SHAPIRA, KALONYMOUS KALMAN (1889–1943), ḥasidic rebbe of the Warsaw Ghetto. Born in Grodzisk, Shapira was a descendant of the seer of Lublin (*Jacob Isaac ha-Ḥozeh mi-Lublin) and the maggid of Kozienice (Israel ben Shabbetai Hapstein *Kozience). After his father died when he was three, a family member took charge of his education. Married at 15, at the age of 20 he became a rebbe and then the rabbi in Piaseczno, near Warsaw. In 1923 he founded a yeshivah, Daas Moshe, which became an important ḥasidic institute in prewar Poland. His educational goals were ambitious. He wanted nothing less than to create, in the words of his biographer, Nehemia Polen, a "core group" of students of "sublime stature" to revitalize the ḥasidic movement. The goal of education as he envisioned it was that a child must experience the inner life of Torah. He outlined his goals in his first book, Ḥovat ha-Talmidim ("The Student's Responsibility") published in 1932, the only work to be published while he was alive. He emphasized joy and renewed vitality for the yeshivah world.

Polen describes him as physically imposing, "handsome and well groomed, distinguished and elegant." An account of his early war experience was published in the Forward on March 30, 1940. Refusing to abandon his flock in Warsaw, he saw his son, daughter-in-law, and sister-in-law killed in the first days of the German bombings, and a few weeks later his mother died.

Shapira tended to the religious needs of the community, including its mikva'ot, and worked with relief kitchens that served 1,500 people a day assisted by the *American Jewish Joint Distribution Committee. He also continued to teach Torah week in and week out, composing impassioned derashot on the weekly portion that related not only to the words of the Torah but to the conditions of ghetto life. They were preserved and published under the name Esh Kodesh ("The Holy Fire," 1960).
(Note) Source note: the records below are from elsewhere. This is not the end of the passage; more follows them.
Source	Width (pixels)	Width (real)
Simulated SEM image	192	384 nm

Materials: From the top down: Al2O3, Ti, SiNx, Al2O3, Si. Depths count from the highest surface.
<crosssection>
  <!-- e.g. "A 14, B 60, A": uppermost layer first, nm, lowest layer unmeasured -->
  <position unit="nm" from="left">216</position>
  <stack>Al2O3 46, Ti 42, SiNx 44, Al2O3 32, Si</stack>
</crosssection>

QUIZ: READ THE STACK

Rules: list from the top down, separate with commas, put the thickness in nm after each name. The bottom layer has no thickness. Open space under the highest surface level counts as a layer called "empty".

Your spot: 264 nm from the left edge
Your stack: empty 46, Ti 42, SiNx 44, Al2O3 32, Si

His one remaining daughter was deported during the great Aktion of the summer of 1942. She was murdered in Treblinka. The rebbe remained in the ghetto and lived through the Ghetto Uprising, where he was captured and incarcerated. He died in Trawniki. Of Esh Kodesh, Polen concludes: "It is testimony to faith in learning, teaching, human communication, language, and – most of all the redemptive power of compassion."

bibliography:

N. Polen, The Holy Fire: The Teachings of Rabbi Kalonymus Kalman Shapira, The Rebbe of the Warsaw Ghetto (1994); K.K. Shapira, Sacred Fire: Torah from the Years of Fury 19391942, ed. D. Miller, trans. J.H. Worsch (2000).